Friday, October 6, 2006
Denver Airport
10:50 pm
SPOILERS! (Click to view)
I've been thinking for a long time where I feel I would be the happiest, location-wise. I feel like since my family moved to Crete I felt lost. Like something big was missing. I still haven't figured out what that is, although I have felt like moving more than once would fix it. Although now I find that it is still missing. I've been torturing myself over where I think my home is. I feel like, or at least felt like if I find my home, I will find that missing piece
As I sat midair on the plane to here, I thought about this. I just kept thinking to myself, 'get me off this damn ground. Just get off the ground. Everything will be better when I am in the air'. I don't recall thinking this on previous flights, although I do remember always staring at the ground below us like a hawk, waiting for that instant where you know you're airborne, and then suddenly feeling this weight lifted. I thought about this for a long time.
I can't believe I kept debating where I should be. Arizona or Illinois, when the answer is: neither/either. Illinois has been where I have lived since I can remember. Where I grew up, made friends (sort of), and made memories. I feel like if I were to move back all of this would be mine again, when in fact, almost none of it is there anymore. My friends are hardly that, my family is in shambles, and any of the memories I have made are all tainted with hate or something of the like. The only thing I feel compassion towards there is Chicago. The city gives me the same feeling as being on a plane in the sky does. Completely free, like I have the whole world ahead of me, and its all for the taking. It's a great feeling. And while I thought Arizona was just full of all these horrible things, I'm starting to feel a little partial to it. I have MY home, our apartment. A place I can call my own. Somewhere that reflects my personality and interests. On top of it, I have a job that makes me laugh, even amidst all the bullshit and drama that goes on there. But the best thing is being able to wake up to John everyday. That first kiss in the morning is always the best. And when I look into his eyes I know that he loves me, and I've never looked into someone's eyes and seen that before. It's like that feeling when you kiss someone you like for the very first time, but every time it feels just like that. And while sometimes things aren't as good as they could be; I wouldn't trade him for the world. I don't think I would be okay with myself if I moved to Illinois without him. Or anywhere for that matter.

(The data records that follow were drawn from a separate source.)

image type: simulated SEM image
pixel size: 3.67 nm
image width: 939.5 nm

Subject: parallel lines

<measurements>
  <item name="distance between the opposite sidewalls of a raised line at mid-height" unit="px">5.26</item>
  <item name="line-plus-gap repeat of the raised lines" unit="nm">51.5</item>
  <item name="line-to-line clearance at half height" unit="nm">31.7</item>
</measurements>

So this is my conclusion: My home is wherever my feet are. Right now, terminal 41 of the Denver Airport is my home. That's just what makes the most sense to me. And when people ask me where I'm flying to, it's always going to be home, I like it that way.
Sunday, October 08, 2006
Parent's basement
2:00 pm
Monday, October 09, 2006
Parent's basement
1:27 pm
SPOILERS! (Click to view)
My uncle's wedding was interesting. It consisted of half the family telling me what I should be doing with my life, and the other half trying to explain to me why they always refuse to shake the governors hand. I tried to avoid getting into an argument most of the night. On the way home I was convinced I was going to die, my grandfather has officially turned into one of those senile old-person drivers. What a shame. By the end of the night at least half of the family told me they "expect" me to be the next one getting married. This is about the point I remembered why I felt the urge to move, and why I don't feel like coming back anytime soon.
Monday, October 09, 2006
Parent's basement
10:50 pm
SPOILERS! (Click to view)
Everything feels weird here. I find myself craving to get back to Arizona so I can feel comfortable again. I don't know anyone anymore. And it's not so much because I've been gone for a few months, everyone just changed so rapidly. I can't even begin to understand who they are anymore. I am very happy I decided not to move back here, I wouldn't have the life I wanted back again. Thursday isn't so far away, just a few more days and everything will be back to normal.
Wednesday, October 11, 2006
Front Porch
7 pm
SPOILERS! (Click to view)
Yesterday night I explored the abandoned Steel Coke Plant in Chicago, it was fantastic. I saw so much more than I did last time I was there. I also modeled some t-shirts for a friend of a friend who makes them on a wrecking ball crane; I'm still waiting to see how they turned out though. (Ill post them when I get them.)
It has been raining for a long time. It feels right, I guess. There are very few things that make me feel ridiculously good, and walking around drenched in rain is one of them.
This vacation has generally been a drag. It seems like the only good thing to come out of it is the realization that I don't belong here. For some reason I was under the impression that my "friends" actually wanted to see me, with all the begging me to come back and the "I miss you's" every fucking day. What a waste. Should this have been obvious to me before?
What happened to everyone? Why does it feel like I am the only one maturing? Not worth lingering on I suppose.
My feet may be here, but this just isn't homeanymore.